May 30, 2012: Nine years after being rejected by India for quality issues, Russia is still trying to sell a tainted (by the rejection) batch of 18 Su-30MK fighters. These aircraft did not have all the maneuverability features the Indians wanted, and India refused to accept them. Since India was planning to buy over a hundred Su-30s from Russia, and build more under license, the Russians took back the 18 rejected Su-30s. Since then, these aircraft have just sat around, but now Russia is offering to upgrade them if the price is right.
Since the late 1990s, Russia has been exporting the Su-30MK, then the latest version of the Su/27/30 line of aircraft. Russia claims this is the most lethal air superiority fighter in service. This is part of a marketing effort to sell even more of an already popular aircraft. The Russians point out that the Su-30MK can fly as fast as the F-22 and is more maneuverable. What the Russians play down is the fact that the F-22 can go very fast far longer (because of its "supercruise" engines) than the Su-30MK and does not depend on acrobatic maneuverability for combat superiority. High maneuverability comes in handy for a close range dogfight but the F-22 was designed to avoid that. The F-22 is harder to detect on radar than the Su-30MK and has a superior radar (and electronics in general) as well, which enables the F-22 to spot the enemy first and remain undetected long enough to fire missiles.
The Su-30MK was designed for an earlier age, when the engine was the most complex and expensive component of the aircraft. Now it's electronics and external components (that provide stealth and make the aircraft more difficult for radar to see). That's why the Su-30MK is considered a 4th generation fighter, while the F-22 and F-35 are fifth generation.
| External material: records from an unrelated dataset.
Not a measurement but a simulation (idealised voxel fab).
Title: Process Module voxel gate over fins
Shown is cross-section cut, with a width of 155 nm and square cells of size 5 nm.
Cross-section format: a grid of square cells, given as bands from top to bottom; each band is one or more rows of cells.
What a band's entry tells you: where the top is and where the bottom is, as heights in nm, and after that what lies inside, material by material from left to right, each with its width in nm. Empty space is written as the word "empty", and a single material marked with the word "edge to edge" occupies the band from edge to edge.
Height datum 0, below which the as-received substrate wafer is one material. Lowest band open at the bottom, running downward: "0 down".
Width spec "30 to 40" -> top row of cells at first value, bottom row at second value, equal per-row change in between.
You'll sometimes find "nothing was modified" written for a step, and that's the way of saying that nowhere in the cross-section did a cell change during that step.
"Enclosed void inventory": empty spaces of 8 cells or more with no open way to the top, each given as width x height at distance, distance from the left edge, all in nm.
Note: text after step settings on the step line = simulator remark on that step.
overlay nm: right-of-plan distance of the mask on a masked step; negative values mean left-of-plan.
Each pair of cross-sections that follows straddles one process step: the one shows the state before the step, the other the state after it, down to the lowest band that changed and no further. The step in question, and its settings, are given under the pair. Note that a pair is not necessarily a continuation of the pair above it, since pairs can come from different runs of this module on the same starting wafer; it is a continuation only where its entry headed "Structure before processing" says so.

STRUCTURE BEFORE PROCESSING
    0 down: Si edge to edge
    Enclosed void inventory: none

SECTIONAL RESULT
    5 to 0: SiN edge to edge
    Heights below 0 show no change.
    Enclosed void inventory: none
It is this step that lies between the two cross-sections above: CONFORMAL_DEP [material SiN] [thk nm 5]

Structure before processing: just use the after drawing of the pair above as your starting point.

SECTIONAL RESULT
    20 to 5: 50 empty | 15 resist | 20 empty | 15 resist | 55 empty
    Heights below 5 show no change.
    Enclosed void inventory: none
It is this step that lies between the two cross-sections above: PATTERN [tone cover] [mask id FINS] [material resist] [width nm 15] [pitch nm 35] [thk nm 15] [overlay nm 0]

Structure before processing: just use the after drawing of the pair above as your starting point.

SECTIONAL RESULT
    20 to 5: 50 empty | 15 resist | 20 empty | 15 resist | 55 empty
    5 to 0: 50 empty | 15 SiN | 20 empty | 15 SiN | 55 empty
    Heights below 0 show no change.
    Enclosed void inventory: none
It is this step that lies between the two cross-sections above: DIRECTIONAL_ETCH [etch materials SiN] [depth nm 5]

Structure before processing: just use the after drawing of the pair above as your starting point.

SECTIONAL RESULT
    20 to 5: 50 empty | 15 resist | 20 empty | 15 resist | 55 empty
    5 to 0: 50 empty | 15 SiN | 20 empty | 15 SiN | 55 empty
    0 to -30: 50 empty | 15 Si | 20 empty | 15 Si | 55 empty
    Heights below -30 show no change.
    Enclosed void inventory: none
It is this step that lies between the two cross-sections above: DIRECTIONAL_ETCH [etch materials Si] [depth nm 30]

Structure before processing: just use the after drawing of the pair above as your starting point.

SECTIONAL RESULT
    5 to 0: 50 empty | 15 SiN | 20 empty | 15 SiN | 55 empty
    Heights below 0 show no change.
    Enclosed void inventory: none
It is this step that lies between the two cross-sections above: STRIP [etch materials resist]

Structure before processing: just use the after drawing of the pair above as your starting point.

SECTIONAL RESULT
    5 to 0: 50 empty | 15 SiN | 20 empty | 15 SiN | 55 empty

The only potential Su-30MK equipped U.S. opponent is China, which has several hundred of them. Many American commanders believe F-16Cs, F-15Cs, or F-18s, with experienced pilots, could handle the Su-30MK. In the past Russian fighters have always done poorly against U.S. aircraft, and the Russians have always blamed inexperienced pilots. So the big question remains, will any potential foe manage to obtain modern fighters and well trained pilots (who are expensive to recruit, train, and retain).